Apr 21, 2012


 “I grew up hearing everyone tell me 'God loves you'. I would say big deal, God loves everybody. That don't make me special! That just proves that God ain't got no taste. " --Rich Mullins

I've come to the conclusion that I don't want my son to grow up thinking he is special. 

Or rather I don't want him to grow up with idea that he is more special than anyone else.  Every person on this planet is a unique one-of-a-kind creation, an irreplaceable child of God.   There are no faceless masses, just countless special individuals.  In that sense, he is exactly like everyone else.

We live in an increasingly narcissistic society.  We celebrate our every mundane accomplishment on Facebook and Twitter. We are told that we are all winners. We are told that we can be anything we want, regardless of our talent or dedicated effort (or lack thereof) simply if we want it bad enough and "keep trying."  We feel entitled to and destined for greatness.  We are eager to be on TV, certain that we are so fascinating that others would gladly watch us (or read our blog--ooops!) and be entertained.  Indeed we are already stars of our own little movies in our minds, complete with triumphant soundtrack.

But the belief that I'm special, comes with pitfalls, at least when I believe that I am special in comparison to others.  

When I think I'm special, I tend to mistreat others.  I see myself as all sparkly uniqueness and light, a glowing individuality surrounded by drab drones--worker bees toiling along in lockstep while I bounce along to the beat of my own drum.  When I talk I'm fascinating, funny, and entertaining.  When they talk, they are too loud, long-winded and boring.  The special person sees no need to treat others with any particular respect or deference, but demands such respect as his or her due.  I am a harsh judge of others, but go easy on myself.

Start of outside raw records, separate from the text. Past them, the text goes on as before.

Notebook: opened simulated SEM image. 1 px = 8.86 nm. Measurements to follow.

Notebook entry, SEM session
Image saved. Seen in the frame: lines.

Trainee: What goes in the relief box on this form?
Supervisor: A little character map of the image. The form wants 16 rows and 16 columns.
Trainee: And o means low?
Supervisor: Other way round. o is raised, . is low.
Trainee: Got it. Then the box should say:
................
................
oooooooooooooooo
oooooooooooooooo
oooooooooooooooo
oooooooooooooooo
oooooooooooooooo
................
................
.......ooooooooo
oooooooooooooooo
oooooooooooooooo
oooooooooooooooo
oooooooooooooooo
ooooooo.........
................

On the other hand, when I think everyone is special--including me, I tend to treat others well.  Such a worldview leads me to take a genuine interest in others--in what they know, what they think, how they feel.  I know myself well enough, but I'm eager to discover the unique sparkle in those around me.  I honor every person around me, and recognize that they deserve my respect, just as I deserve theirs.  Ironically, my awareness of the special-ness of others helps me recognize how very much the same we all are.  I recognize that everybody hurts, that everyone laughs, that everyone has hopes and dreams, fears and sins, just like I do.  When I think everyone is special, I'm inclined to be cautious in my judgments of others, and strive to set the highest standard for myself--the one person I have the power to control.

When I think I'm special, I tend to feel the rules don't apply to me.  I am, after all, a special case with my own unique needs and can't be bothered with all the petty encumbrances that weigh the masses down.  I need to be free to be me, free to express myself.  The pitfalls that I'm warned about apply to others not me.  The restrictions and requirements of life in community are for all those ordinary joes out there, not for me.

When I think that everyone is special--including me, I view myself as part of a community.  I recognize that the rules--in terms of the expectations placed upon me as well as the consequences of my actions--apply to me as much as to anyone else.  I understand that my freedom--including my freedom to "be myself" ends where the nose of the other guy begins.  I understand that tempering my self-expression for the sake of the team in no way lessons my actual individuality.

When I think I'm special, what I want, my mercurial moods and what I "feel like" become the highest moral good.  The special person has the diva mentality and cries to those who dare to cross his or her whims: "Don't you know who I am?"

When I think that everyone is special--including me, I recognize that my desires have no greater moral weight than any other persons.  I understand that for anything of value to happen in this world, I along with everyone else, must take my turn at putting my shoulder to the wheel and getting it done, regardless of what I happen to feel like at the moment.  I understand that everyone has moods and whims, and if we all indulge them all the time, we will quickly have chaos.  If someone else must check their desire for instant gratification, than so must I.

When I think I'm special, I am exclusive, a VIP member of a club of one.

When I think everyone is special, including me, I am inclusive, a VIP member of an all-VIP club called humanity.

When I think I'm special, I believe that the greatest love of all is to love myself (and bonus!. . .it's easy to achieve!).

When I think everyone is special, I recognize that love is ever aimed outward, at others.  Self-love is essentially an oxymoron--the essence of love is found in service.  True love is neither self-adoring nor self-loathing, but self-forgetful. (And such love is if often anything but easy to achieve).

The truth is we are more alike than we might like to believe--we are all dust, all fragile flesh.  We are all snowflakes, each completely unique and yet all falling and soon to melt.   

Rich Mullins in regard to whether God has discerning "taste" in the humanity He loves:

"And, I don't think He does. Thank God! Because He takes the junk of our lives and makes the most beautiful art.”


Anonymous said...

So true. Thanks for the deep insights!

yolland said...

"True love is neither self-adoring nor self-loathing, but self-forgetful."

Ah, that's great. I'm going to commit that one to memory. A great formulation for cutting through the homiletic muddle.